For any input vector \(\mathbf{x}\), the output of the operation "multiplication by A" is some vector \(\mathbf{b}\):

\[ A \begin{bmatrix} 1 \\ 4 \\ 9 \end{bmatrix} = \begin{bmatrix} 1 \\ 3 \\ 5 \end{bmatrix} \]

A deeper question is to start with a vector \(\mathbf{b}\) and ask "for what vectors \(\mathbf{x}\) does \(A\mathbf{x} = \mathbf{b}\)?" In our example, this means solving three equations in three unknowns, solving:

\[ A\mathbf{x} = \begin{bmatrix} 1 & 0 & \\ -1 & 1 & 0 \\ 0 & -1 & 1 \end{bmatrix} \begin{bmatrix} x_1 \\ x_2 \\ x_3 \end{bmatrix} = \begin{bmatrix} x_1 \\ x_2 - x_1 \\ x_3 - x_2 \end{bmatrix} = \begin{bmatrix} b_1 \\ b_2 \\ b_3 \end{bmatrix} \]

is equivalent to solving:

\[ \begin{align} x_1 = b_1 \\ x_2 - x_1 = b_2 \\ x_3 - x_2 = b_3 \end{align} \]

In vector form, the solution is:

\[ \begin{bmatrix} x_1 \\ x_2 \\ x_3 \end{bmatrix} = \begin{bmatrix} b_1 \\ b_1 + b_2 \\ b_1 + b_2 + b_3 \end{bmatrix} \]

But this just says:

\[ \mathbf{x} = \begin{bmatrix} 1 & 0 & 0 \\ 1 & 1 & 0 \\ 1 & 1 & 1 \end{bmatrix} \begin{bmatrix} b_1 \\ b_2 \\ b_3 \end{bmatrix} \]

or

\[ \mathbf{x} = A^{-1} \mathbf{b} \]

If the matrix \(A\) is invertible, we can multiply on both sides by \(A^{-1}\) to find the unique solution \(\mathbf{x}\) to \(A\mathbf{x} = \mathbf{b}\). We might say that \(A\) represents a transform \(\mathbf{x} \to \mathbf{b}\) that has an inverse transform \(\mathbf{b} \to \mathbf{x}\).

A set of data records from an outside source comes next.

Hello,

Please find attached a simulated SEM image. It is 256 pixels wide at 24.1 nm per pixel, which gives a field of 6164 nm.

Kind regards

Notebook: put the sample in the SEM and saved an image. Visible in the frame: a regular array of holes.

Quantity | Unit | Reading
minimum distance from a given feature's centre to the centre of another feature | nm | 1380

In particular, if \(\mathbf{b} = \begin{bmatrix} 0 \\ 0 \\ 0 \end{bmatrix}\) then \(\mathbf{x} = \begin{bmatrix} 0 \\ 0 \\ 0 \end{bmatrix}\)

The second example has the same columns \(\mathbf{u}\) and \(\mathbf{v}\) and replaces column vector \(\mathbf{w}\):

\[ C = \begin{bmatrix} 1 & 0 & -1 \\ -1 & 1 & 0 \\ 0 & -1 & 1 \end{bmatrix} \]

Then

\[ C\mathbf{x} = \begin{bmatrix} 1 & 0 & -1 \\ -1 & 1 & 0 \\ 0 & -1 & 1 \end{bmatrix} \begin{bmatrix} x_1 \\ x_2 \\ x_3 \end{bmatrix} = \begin{bmatrix} x_1 - x_3 \\ x_2 - x_1 \\ x_3 - x_2 \end{bmatrix} \]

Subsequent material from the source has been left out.